When graphene is doped, it becomes more metallic, and one can observe at a larger pressure in Figure 2 for increased doping (solid blue and red lines). However as the distance is reduced, favouring higher energies in the Lifshitz integral, the pressure converges to the case of intrinsic graphene. This is because at sufficiently high energies, the response of graphene is dominated by interband terms, which do not depend on doping, whereas intraband processes are forbidden for $\hslash \omega >2\mu$ [26]. Therefore, for undoped graphene, only interband transitions contribute. This leads to the universal conductance described above, towards which doped graphene converges at high energies.

We also plot the pressure for a finite scattering rate ($\hslash \mathrm{\Gamma }=\hslash /\tau =0.1$ eV, dashed red line), which results in a drastic reduction of the force at large distances but has little effect at short separations. Such Drude damping corresponds to Ohmic losses accompanying the conduction current, which dominates the response of a conductor at low frequencies. As the frequency increases, free carriers start to lag behind the field, and the material response is instead dominated by the polarization field, in which Joule heating plays a negligible role.

3.2. Non-Local Plasmons

To gain a deeper understanding of the effect of plasmons on the pressure, it is helpful to study its spectrum in $\omega k$ space, given by the integrand [7] of Equation (4). Several spectra are presented for the case of doped sheets ($\mu =0.5$ eV, $\hslash \mathrm{\Gamma }=0.02$ eV, $v_F={10}^6$ ms${}^{-1}$) in Figure 3.

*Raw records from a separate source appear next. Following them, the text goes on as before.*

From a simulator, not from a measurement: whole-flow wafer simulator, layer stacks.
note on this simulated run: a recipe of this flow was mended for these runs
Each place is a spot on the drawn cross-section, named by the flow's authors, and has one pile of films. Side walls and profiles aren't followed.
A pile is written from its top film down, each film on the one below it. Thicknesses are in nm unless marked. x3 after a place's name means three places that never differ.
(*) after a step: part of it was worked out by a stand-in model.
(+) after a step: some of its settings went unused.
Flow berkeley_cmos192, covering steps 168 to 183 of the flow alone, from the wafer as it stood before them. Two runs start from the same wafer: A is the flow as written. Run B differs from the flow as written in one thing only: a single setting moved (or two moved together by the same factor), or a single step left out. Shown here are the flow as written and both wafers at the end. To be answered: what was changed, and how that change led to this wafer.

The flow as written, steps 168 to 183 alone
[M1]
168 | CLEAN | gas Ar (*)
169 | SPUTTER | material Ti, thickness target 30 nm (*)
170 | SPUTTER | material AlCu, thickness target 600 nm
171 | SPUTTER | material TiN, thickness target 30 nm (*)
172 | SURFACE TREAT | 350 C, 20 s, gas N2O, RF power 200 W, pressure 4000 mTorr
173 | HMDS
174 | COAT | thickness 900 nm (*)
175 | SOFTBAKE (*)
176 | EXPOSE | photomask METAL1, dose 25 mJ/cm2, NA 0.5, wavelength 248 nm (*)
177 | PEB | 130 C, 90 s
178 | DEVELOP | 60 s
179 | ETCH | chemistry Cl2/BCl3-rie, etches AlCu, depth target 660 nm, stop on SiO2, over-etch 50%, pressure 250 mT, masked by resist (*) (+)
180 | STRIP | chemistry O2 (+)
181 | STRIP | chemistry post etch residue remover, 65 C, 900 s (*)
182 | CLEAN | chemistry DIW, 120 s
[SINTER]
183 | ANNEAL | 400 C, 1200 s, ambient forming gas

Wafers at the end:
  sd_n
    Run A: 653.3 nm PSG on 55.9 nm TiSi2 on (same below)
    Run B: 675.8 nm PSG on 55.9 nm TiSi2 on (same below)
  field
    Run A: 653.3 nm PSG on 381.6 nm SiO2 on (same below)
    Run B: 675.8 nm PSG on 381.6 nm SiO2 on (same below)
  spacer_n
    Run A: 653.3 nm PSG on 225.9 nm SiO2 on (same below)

In these spectra we can clearly observe the strong poles produced by the surface plasmons, as illustrated in Figure 1c. These confined oscillations of free charges on each sheet couple together to form bonding ( or symmetric, ${\omega }_{-}$) and anti-bonding ( or anti-symmetric, ${\omega }_{+}$) hybrids contributing attractively/repulsively to the force respectively [7,8]. Most guided modes give rise to similarly strong contributions [38], and therefore, there is a general interest in trying to use them to control the Casimir force with the help of nanostructuration [9,10].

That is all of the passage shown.